When chief Palestinian negotiator Saeb Erekat and the head of Palestinian intelligence Majed Farraj walked into the offices of US Secretary of State John Kerry on Sept. 4, they were prepared for all eventualities.
For the first time in modern history, the Palestinian leadership had produced a time-based political initiative that was not dependent on the approval of the Americans or the Israelis. The Palestinians are applying the concept that to improve your negotiating position you must have credible alternatives.
President Mahmoud Abbas’ initiative is linked to a series of actions that Palestinians can take if their immediate counterpart says no or attempts to derail the plan. The Abbas plan calls initially for a three-month window to negotiate simply on the borders of the Palestinian state. Israel, in hundreds of negotiating hours, has refused ever to discuss or present a map of what they see as their expected borders with the Palestinian state. If the idea is rejected, the Abbas plan then includes presenting the peace initiative for a binding vote at the UN Security Council.
Palestinians believe that President Barack Obama's administration, which has favored negotiations on borders and security, will have a hard time rejecting a reasonable proposal submitted at the UN. Israeli Finance Minister Yair Lapid has publicly asked Israeli Prime Minister Benjamin Netanyahu to show the Cabinet a map of the future Palestinian borders. The current tensions between Israel and the United States have led Israeli officials to express concern that the United States might not veto a future UN Security Council resolution on the issue.
But the Palestinian plan has built-in responses even to a US veto. The Palestinian leader, who has succeeded in obtaining written support from all Palestinian factions, including Hamas, will join the International Criminal Court if the Palestinian plan is rejected at the UN Security Council.
The rmedia reported the United States had rejected the peace plan, noting that the United States doesn’t support any unilateral action by either party to the conflict. The US response came at the same time that the State of Israel approved two consecutive large land confiscations. The largest land grab in 30 years of 4,000 dunums (1.5 square miles) was announced in an area south of Bethlehem on Aug. 31, only to be followed this week by a further land grab in the Hebron area of 2,000 dunums (0.77 square miles, or about 500 acres).

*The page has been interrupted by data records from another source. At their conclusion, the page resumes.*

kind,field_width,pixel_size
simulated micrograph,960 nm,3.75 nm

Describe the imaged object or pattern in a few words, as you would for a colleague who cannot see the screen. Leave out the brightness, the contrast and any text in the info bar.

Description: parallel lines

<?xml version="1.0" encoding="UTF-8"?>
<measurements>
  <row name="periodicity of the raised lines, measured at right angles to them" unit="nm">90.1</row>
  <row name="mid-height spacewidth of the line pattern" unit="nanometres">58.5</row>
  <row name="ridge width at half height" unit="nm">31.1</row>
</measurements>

The Palestinian peace initiative, which has also been submitted to the Arab League, appears to have thrown the Israelis into a frenzy. Senior Israeli columnist Nahum Barnea dedicated his weekly column to the newfound courage of Abbas by saying the Palestinian president was about to turn 80 and was therefore no longer concerned about his political rivals. “Instead of running him down, the advanced age provides him a sense of freedom he has yet to experience.”
Abbas’ newfound courage was not lost on Palestinian commentators. Leading Palestinian writer Hassan al-Batal said in the Palestinian daily Al-Ayyam that the Palestinian plan mirrors what Ehud Barak once said about the need for borders so that every party knows where they stand. Batal goes one step further and says that the Palestinian plan is no longer dependent on others. “The US presidential election doesn’t concern us anymore nor does the US midterm elections, or the Israeli elections,” he argued.
The Palestinian initiative is built therefore as a self-perpetuating mechanism in which every negative step triggers a response. Senior Palestinian officials, including Erekat, have been saying in various news interviews that Palestinians have “unprecedented responses” to Israeli policies.
Ultimately, the Palestinians, if rejected by the United States and Israel, will have one clear last resort: the end of Palestinian security as a subcontractor for Israel. If these arrangements are not reciprocated politically, the Abbas plan calls for simply throwing to the Israelis the keys of the West Bank so that the occupying power will bear the true cost of its occupation. Will Abbas follow through on this often repeated threat?